State political figures react to Obama speech along party lines
A strong State of the Union address is what President Barack Obama needed to refocus his administration and his party’s faltering image, but only time will tell if leaders from both sides of the aisle were listening, some observers said.
John Straayer, a Colorado State University political science professor, said many people expected Obama to be more apologetic about his first year in office, particularly on health care and the party’s recent election losses.
“But he didn’t eat one bit of crow,” Straayer said. “There was a lot of punditry about how he ought to back off. Well, he didn’t. We saw more determination and resolve than we have for some time.”
While some Colorado Republicans said Obama didn’t address the nation’s economic woes to their liking, Democrats said most of his address was on point.
The question is: “How will Congress react?” said former Colorado House speaker Andrew Romanoff, who’s vying for the Democratic Party’s nomination against U.S. Sen. Michael Bennet.
“The president made it clear he inherited a mess and that Congress was part of the problem,” Romanoff said. ” He said too many politicians seemed more interested in their own job security than in ours. It was a strong speech. It needs to be matched by strong action by Congress.”
Former Lt. Gov. Jane Norton, a GOP candidate for her party’s nomination for the Senate, said the president still doesn’t get it. The Grand Junction native said Obama’s economic proposals still focused on government fixes, rather than government getting out of the way of business.

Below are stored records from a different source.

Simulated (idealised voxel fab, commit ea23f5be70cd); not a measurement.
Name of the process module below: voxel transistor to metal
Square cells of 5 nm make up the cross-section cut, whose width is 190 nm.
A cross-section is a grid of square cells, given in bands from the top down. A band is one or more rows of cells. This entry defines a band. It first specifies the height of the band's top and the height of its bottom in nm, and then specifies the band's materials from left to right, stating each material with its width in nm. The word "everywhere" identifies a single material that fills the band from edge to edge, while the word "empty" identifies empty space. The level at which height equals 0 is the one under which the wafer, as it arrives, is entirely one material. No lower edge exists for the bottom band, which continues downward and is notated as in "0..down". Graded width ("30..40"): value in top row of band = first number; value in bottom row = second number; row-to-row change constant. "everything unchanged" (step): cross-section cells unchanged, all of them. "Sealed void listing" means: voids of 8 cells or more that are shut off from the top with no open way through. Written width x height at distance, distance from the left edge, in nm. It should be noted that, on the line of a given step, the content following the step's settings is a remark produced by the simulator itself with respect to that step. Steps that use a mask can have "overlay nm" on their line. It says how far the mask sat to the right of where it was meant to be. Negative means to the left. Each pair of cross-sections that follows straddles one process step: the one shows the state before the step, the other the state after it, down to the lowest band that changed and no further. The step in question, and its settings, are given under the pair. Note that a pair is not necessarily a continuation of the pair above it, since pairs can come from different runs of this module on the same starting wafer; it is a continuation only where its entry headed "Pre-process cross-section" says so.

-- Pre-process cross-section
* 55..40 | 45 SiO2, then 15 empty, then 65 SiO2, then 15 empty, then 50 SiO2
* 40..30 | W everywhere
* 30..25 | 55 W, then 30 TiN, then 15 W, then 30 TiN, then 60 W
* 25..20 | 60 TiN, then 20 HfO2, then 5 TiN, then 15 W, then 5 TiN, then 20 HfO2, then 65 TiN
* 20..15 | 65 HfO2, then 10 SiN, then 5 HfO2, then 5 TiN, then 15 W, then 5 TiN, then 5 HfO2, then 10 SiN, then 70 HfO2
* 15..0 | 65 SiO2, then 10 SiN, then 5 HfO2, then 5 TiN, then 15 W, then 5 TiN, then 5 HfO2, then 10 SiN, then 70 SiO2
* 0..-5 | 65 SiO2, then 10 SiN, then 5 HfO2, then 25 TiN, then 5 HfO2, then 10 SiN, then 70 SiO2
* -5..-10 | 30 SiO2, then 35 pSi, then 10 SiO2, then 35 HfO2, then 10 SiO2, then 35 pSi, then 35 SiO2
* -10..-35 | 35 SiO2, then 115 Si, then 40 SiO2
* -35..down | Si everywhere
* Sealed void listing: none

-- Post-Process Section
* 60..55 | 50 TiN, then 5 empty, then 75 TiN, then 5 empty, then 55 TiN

“President Obama still seems not to understand the underlying flaw that has defined his first year as president: It is the private sector, not government, that creates jobs and economic growth,” Norton said. “For every issue facing America ... this president has proposed big-government solutions.”
Colorado Republican Party Chairman Dick Wadhams echoed those comments: “(Democrats) continue to mindlessly support the failed Obama agenda to increase the size, cost and scope of the federal government.”
Straayer said he’s not surprised the two continued to criticize the president.
“This is an election year, and you’re certainly not going to get Wadhams or Norton to come out and say he made some really good points,” Straayer said. “(Obama) made it very clear that the recession and a big chunk of the debt, he inherited when he walked in the door. Wadhams’ job is not to agree with the president.”